By Vernon Robison
Moapa Valley Progress
Rep. Shelly Berkley (D-Nev.) has formally requested President Barack Obama to declare the Gold Butte complex a National Monument.
Berkley was one of more than a dozen members of the House Sustainable Energy and Environmental Coalition (SEEC) that sent a letter to the White House urging the President to use his authority under the National Antiquities Act to designate more public lands as national monuments. The July 25 letter specifically included the Gold Butte Complex as well as the Pine Forest Range, both in Nevada.
The letter reviewed the fact that Department of Interior Secretary Ken Salazar issued a report last November which had highlighted eighteen “legislative opportunities” to designate public lands as wilderness or National Conservation Areas. Claiming full public support for these conservation measures, the letter then blamed a Republican majority in the House for taking no action on the “opportunities”.
“Thank you for challenging Congress to act on these noncontroversial proposals right away,” the letter stated. “Unfortunately, the Republican majority in the House has failed to pass a single one of these measures, even those introduced by Republicans, and instead has focused on rolling back environmental protections for our nation’s land, water, and wildlife.”
The letter concluded: “In light of the House’s failure to report legislation protecting federal public lands, we encourage you to use the Antiquities Act and protect our country’s most cherished public lands for future generations.”
Local opponents to a new federal designation at Gold Butte expressed amazement at the claim made in the letter that the issue was non-controversial.
“This is the most controversial public lands issue in southern Nevada,” said Lindsey Dalley, chairman of the local Partners in Conservation organization. “The request loses all credibility on that point alone.”
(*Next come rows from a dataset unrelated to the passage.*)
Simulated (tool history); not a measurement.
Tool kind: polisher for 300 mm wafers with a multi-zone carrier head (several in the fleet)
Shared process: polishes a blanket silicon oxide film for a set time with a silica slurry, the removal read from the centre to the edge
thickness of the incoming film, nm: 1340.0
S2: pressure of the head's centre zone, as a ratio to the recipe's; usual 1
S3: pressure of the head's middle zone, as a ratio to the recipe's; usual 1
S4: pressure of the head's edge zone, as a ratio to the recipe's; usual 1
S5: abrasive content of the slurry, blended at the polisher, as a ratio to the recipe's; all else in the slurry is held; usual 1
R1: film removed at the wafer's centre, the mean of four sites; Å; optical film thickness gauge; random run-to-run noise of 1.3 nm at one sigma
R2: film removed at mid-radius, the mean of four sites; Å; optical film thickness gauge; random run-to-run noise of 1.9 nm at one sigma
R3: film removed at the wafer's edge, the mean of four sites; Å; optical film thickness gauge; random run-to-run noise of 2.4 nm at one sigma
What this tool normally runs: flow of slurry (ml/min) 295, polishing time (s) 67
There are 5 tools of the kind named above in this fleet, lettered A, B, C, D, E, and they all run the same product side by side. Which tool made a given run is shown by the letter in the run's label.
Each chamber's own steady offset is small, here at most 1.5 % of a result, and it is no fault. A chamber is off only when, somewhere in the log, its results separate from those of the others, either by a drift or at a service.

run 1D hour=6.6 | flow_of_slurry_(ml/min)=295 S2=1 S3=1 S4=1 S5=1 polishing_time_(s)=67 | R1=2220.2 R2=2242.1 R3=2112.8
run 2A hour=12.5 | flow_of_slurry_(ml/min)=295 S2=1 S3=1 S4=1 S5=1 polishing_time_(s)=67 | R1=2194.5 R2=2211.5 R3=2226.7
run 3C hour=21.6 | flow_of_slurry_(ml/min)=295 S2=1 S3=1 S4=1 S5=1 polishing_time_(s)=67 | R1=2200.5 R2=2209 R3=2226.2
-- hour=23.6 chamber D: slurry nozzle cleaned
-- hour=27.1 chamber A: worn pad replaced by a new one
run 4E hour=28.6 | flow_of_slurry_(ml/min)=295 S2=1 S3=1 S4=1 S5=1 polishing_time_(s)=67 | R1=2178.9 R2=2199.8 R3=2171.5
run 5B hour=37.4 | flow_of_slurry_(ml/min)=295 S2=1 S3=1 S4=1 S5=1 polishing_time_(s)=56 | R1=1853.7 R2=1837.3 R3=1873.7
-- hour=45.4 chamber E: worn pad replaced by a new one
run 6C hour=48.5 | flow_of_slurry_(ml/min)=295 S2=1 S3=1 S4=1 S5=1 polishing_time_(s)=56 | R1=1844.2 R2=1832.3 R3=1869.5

The Gold Butte region has long been a battleground between national environmental groups, who would like to see tighter conservation measures taken there including vast areas of new federal wilderness, and local residents who worry that such measures will cut off their traditional access to the land.
In 2008, Berkley introduced legislation in Congress that would designate the 362,171 acres lying south of Bunkerville and north of the Colorado River between the Virgin River and the Arizona state line as the Gold Butte National Conservation Area (NCA). Within the conservation area, 128,373 acres were proposed to be given added protection and managed as federal wilderness. The 2008 bill never came to a vote.
Since that time, environmental groups have continued to push for new federal protections on Gold Butte. But no legislation has been introduced. A National Monument designation can add tighter restrictions on public lands through an executive action of the President. No approval from the Congress is needed.
“Since President Theodore Roosevelt proclaimed Devil’s Tower in Wyoming as America’s first national monument, through President George W. Bush’s designation of more national monument acreage than any of his predecessors, our Nation has a long and rich history of Democratic and Republican Presidents establishing national monuments,” stated SEEC co-chair Rep. Gerry Connolly (D-VA) in a press release which accompanied last week’s letter. “I urge the President to continue to take decisive action to preserve and protect our country’s historic landmarks for future generations.”
Dalley stated that a National Monument has as many problems and restrictions as an NCA designation. “The main problem with both is that it takes away local decision-making and local management efforts,” Dalley said. “I think that the whole thing is definitely a scare tactic to force an NCA.”
The press release claimed that National Monument designations have the additional benefit of providing a boost to the surrounding area’s economy.
“Entrepreneurs are basing their business location decisions on the quality of life in an area,” the press release stated. “Businesses are recruiting talented employees by promoting access to beautiful, nearby public lands.”
But Dalley said that nothing could be further from the truth.
“We’ve seen it before: the more federal designations and restrictions that are put on the land, the more it chokes economic opportunity and destroys our local economy,” said Lindsey Dalley, chairman of the local Partners in Conservation group. “Ninety percent of the time, a federal designation and local commerce are mutually exclusive elements. Any politician telling you that federal land designations are going to create jobs are listening to the wine and cheese special interest crowd.”
Dalley said that Berkley’s involvement in Gold Butte was “nothing short of political malpractice”. He added that she should be held accountable for it in the polls this fall.
Berkley is currently running for a Nevada Senate seat against Sen. Dean Heller (R-Nev.).
“What is she doing, as a House member, getting involved in things like this so far outside of her own district?” Dalley said. “It shows to me that she is just a Harry Reid lapdog and a servant of the national environmentalist special interests. This latest action is clearly just another example of environmentalists totally demagoguing this issue to a well-meaning but ill-informed segment of the public.”